I’m trying to understand how the REST source works in a data factory Data Flow. I will start with a simple case.
This is a sample response of my API (https://reqres.in/api/users):
{
"page": 2,
"per_page": 6,
"total": 12,
"total_pages": 2,
"data": [
{
"id": 7,
"email": "michael.lawson@reqres.in",
"first_name": "Michael",
"last_name": "Lawson",
"avatar": "https://reqres.in/img/faces/7-image.jpg"
},
{
"id": 8,
"email": "lindsay.ferguson@reqres.in",
"first_name": "Lindsay",
"last_name": "Ferguson",
"avatar": "https://reqres.in/img/faces/8-image.jpg"
},
],
"support": {
"url": "https://reqres.in/#support-heading",
"text": "To keep ReqRes free, contributions towards server costs are appreciated!"
}
}
As you can see, the response payload is a Json Object with a data
array containing the actual data content.
I need to unroll the data
field and save in a csv file using a Data Flow. That's pretty straightforward:
- Source Projection is defining a field named
data
of type complex array
inside the body
column:
- Let's now unroll by
data
field and use an explicit mapping:
- Just make data flow into the Sink with the auto-map feature:
Now, let's change our source, with a slightly different response (https://jsonplaceholder.typicode.com/posts):
[
{
"userId": 1,
"id": 1,
"title": "sunt aut facere repellat",
"body": "quia et suscipit suscipit recusandae consequuntur expedita"
},
{
"userId": 1,
"id": 2,
"title": "qui est esse",
"body": "est rerum tempore vitae"
},
{
"userId": 1,
"id": 3,
"title": "ea molestias",
"body": "et iusto sed quo"
},
{
"userId": 1,
"id": 4,
"title": "eum et est occaecati",
"body": "ullam et saepe reiciendis voluptatem adipisci"
}
]
In this case, the response body is just a Json Array. This particular detail, makes it impossible to reach the same goal as before.
- The projection shows the
body
which is defined as a complex object
and not as a complex array as I would expect.
- In fact, unrolling data will be not allowed (the option is grayed out)

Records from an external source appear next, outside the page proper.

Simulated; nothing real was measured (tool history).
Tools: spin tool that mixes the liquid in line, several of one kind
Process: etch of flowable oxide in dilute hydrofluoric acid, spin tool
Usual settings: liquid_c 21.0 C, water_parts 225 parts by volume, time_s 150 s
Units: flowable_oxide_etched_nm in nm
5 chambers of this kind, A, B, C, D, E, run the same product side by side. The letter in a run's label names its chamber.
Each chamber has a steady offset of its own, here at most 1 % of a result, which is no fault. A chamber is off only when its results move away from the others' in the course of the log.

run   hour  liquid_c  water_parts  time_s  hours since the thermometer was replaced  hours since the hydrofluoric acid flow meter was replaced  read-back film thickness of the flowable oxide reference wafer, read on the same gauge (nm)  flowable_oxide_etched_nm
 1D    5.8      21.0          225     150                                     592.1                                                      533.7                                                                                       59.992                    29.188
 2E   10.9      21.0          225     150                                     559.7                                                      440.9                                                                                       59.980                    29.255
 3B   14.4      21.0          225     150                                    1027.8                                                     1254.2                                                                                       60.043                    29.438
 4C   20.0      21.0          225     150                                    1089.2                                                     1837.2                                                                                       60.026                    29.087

- Also, trying to directly write the
body
field into a csv sink will result in a validation error:
Eventually, i found a workaround where you should use the Aggregate task combined with the collect() function. But, it is just a lot of overhead.
I still think I'm missing something, but it seems that Data Factory Data Flows don't support Json Array object as a response payload from a REST source.